DCC10 May 2011 17:06
Outlook uncertain for DCC despite strong second half
By Benjamin Chiou
Date: Tuesday 10 May 2011
LONDON (ShareCast) - Despite profits at DCC jumping by 15% during the year ended 31 March, shares edged lower on Tuesday after its boss Tommy Breen warned that current-year bottom-line growth will be limited the by warmer weather and a uncertain economic environment.
The sales, marketing, distribution and business support services group said that pre-tax profit increased from €164.9m to €189.6m last year, helped by a strong second half, and “excellent” third quarter, which was driven by the exceptionally cold weather condition across northern Europe, benefiting DCC Energy.
DCC Energy – its oil distribution business – is the company’s largest division and accounts for over half of group revenue.
The cold winter helped DCC Energy increase operating profit by 17.2% (at a constant currency), however, milder weather in the fourth quarter – relative to the same period the year before – was said to have affected trading at the division.
What’s more, the warmer weather has continued into the first month of the current year, warned chief executive Breen: “In April, DCC Energy has been impacted by what has been the mildest April on record, with temperatures significantly warmer than last year and this along with the impact of the number of public holidays in the UK has resulted in group trading being well behind the prior year.”
As a result, current-year operating profit and earnings per share (EPS) are expected to be in line with the prior year.
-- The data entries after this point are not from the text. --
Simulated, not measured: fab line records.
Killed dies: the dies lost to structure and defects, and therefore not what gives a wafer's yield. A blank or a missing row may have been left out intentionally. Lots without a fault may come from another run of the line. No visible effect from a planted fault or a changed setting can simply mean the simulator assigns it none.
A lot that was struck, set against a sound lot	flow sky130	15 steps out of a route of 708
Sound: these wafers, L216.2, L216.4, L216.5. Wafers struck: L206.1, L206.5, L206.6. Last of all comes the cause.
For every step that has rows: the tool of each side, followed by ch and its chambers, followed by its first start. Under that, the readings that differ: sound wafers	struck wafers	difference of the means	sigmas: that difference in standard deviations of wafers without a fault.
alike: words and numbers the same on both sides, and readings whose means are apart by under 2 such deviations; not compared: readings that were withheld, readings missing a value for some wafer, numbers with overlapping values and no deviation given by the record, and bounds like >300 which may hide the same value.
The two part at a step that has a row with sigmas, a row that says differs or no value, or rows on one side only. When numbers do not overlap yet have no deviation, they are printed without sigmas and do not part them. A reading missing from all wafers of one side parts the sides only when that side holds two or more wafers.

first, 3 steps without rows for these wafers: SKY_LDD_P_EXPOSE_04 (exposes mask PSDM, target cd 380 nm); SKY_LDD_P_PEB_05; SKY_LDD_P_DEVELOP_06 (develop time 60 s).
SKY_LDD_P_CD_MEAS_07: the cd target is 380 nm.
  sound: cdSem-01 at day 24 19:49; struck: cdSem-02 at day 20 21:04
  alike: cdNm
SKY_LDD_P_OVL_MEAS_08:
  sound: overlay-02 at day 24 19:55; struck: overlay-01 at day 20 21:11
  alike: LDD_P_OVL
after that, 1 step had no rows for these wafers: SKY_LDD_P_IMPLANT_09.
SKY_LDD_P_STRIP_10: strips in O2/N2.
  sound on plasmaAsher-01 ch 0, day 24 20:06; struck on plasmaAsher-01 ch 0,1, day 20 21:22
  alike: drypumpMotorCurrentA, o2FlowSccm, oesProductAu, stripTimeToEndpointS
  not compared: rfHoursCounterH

“The outlook for the year to 31 March 2012 is framed against an uncertain economic environment, particularly in the UK,” said Breen.
Nevertheless, the Dublin-based group reported a 29% increase in revenue to €8.68bn, from €6.72bn previously. EPS rose from 158.76 cents to 174.48 cents.
The board has recommended a 10% increase in the final dividend to 48.07 cents per share, boosting the total dividend to 74.18 cents per share, from 67.44 cents previously.